BBC Optimizing UHD Video Streaming Over IP (bbc.co.uk) 72
johnslater writes: A friend at the BBC has written a short description of his project to deliver UHD video over IP networks. The application bypasses the OS network stack, and constructs network packets directly in a buffer shared with the network hardware, achieving a ten-fold throughput improvement. He writes: "Using this technique, we can send or receive uncompressed UHD 2160p50 video (more than 8 Gbps) using a single CPU core, leaving all the rest of the server's cores free for video processing." This is part of a broader BBC project to develop an end-to-end IP-based studio system.
Re: (Score:2)
How? Please explain.
I would expect that bypassing the network stack is no small feat.

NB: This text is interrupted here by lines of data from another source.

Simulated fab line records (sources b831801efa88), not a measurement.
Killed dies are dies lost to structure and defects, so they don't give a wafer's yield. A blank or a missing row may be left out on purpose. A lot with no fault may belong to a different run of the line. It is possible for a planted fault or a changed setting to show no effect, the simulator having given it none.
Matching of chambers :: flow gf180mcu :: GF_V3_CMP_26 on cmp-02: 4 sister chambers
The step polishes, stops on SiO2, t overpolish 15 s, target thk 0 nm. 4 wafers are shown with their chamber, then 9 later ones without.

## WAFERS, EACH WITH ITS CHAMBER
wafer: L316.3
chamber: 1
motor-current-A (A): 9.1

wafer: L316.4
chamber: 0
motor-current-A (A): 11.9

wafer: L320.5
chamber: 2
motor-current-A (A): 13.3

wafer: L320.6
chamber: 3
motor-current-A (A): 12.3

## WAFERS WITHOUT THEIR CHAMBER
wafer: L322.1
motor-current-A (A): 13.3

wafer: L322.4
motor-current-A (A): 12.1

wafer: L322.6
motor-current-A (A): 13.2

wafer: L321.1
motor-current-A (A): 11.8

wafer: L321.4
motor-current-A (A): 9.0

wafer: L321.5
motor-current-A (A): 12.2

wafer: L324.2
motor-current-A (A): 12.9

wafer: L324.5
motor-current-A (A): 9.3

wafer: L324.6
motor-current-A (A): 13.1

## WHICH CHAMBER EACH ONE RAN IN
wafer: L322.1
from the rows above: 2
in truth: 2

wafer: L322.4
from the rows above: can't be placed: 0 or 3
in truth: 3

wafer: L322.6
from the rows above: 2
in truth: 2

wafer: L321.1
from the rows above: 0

Re: (Score:2, Informative)
IP packets and Ethernet frames are really quite small data structures, so the cost of processing is vastly overshadowed by the cost of scheduling, context switching, memory management, etc.. Because modern CPUs are limited by RAM access latency, they're only fast when they can either loop or stream. If there isn't enough of that between the overhead, performance tanks.
Re: (Score:3)
At 10Gb/s, the amount of data getting shuffled around in a normal network stack is enough to push the limits of the databuses. Most network stacks copy the data something like 4 times. That works as a multiplier and changes 10Gb/s into 40Gb/s. Context switching causes cache trashing and can consume more cycles than the actual data getting processed. A single context switch can consume about 1,000 cycles on a modern CPU.
Re: Credulity (Score:2)
40Gb is ~4GBps which is a fraction of what any bus can handle on a modern x64 processor. It's 1/10th the bandwidth of dual channel DDR3-1600 memory which is the slowest a Skylake processor goes. It's 4 lanes of PCIe 3.
Re: (Score:2)
FreeBSD is working on a new API to allow the network stack to work along with the network card such that the CPU-core that gets interrupted by the
Interesting (Score:5, Interesting)
Kernel bypass plus zero copy are, of course, old-hat. Worked on such stuff at Lightfleet, back when it did this stuff called work. Infiniband and the RDMA Consortium had been working on it for longer yet.
What sort of performance increase can you achieve?
Well, Ethernet latencies tend to run into milliseconds for just the stack. Tens, if not hundreds, of milliseconds for anything real. Infiniband can achieve eight microsecond latencies. SPI can get down to two milliseconds.
So you can certainly achieve the sorts of latency improvements quoted. It's hard work, especially when operating purely in software, but it can actually be done. It's about bloody time, too. This stuff should have been standard in 2005, not 2015! Bloody slowpokes. Back in my day, we had to shovel our own packets! In the snow! Uphill! Both ways!
Re: (Score:2)
Yeah, you just keep spouting off your unused testosterone.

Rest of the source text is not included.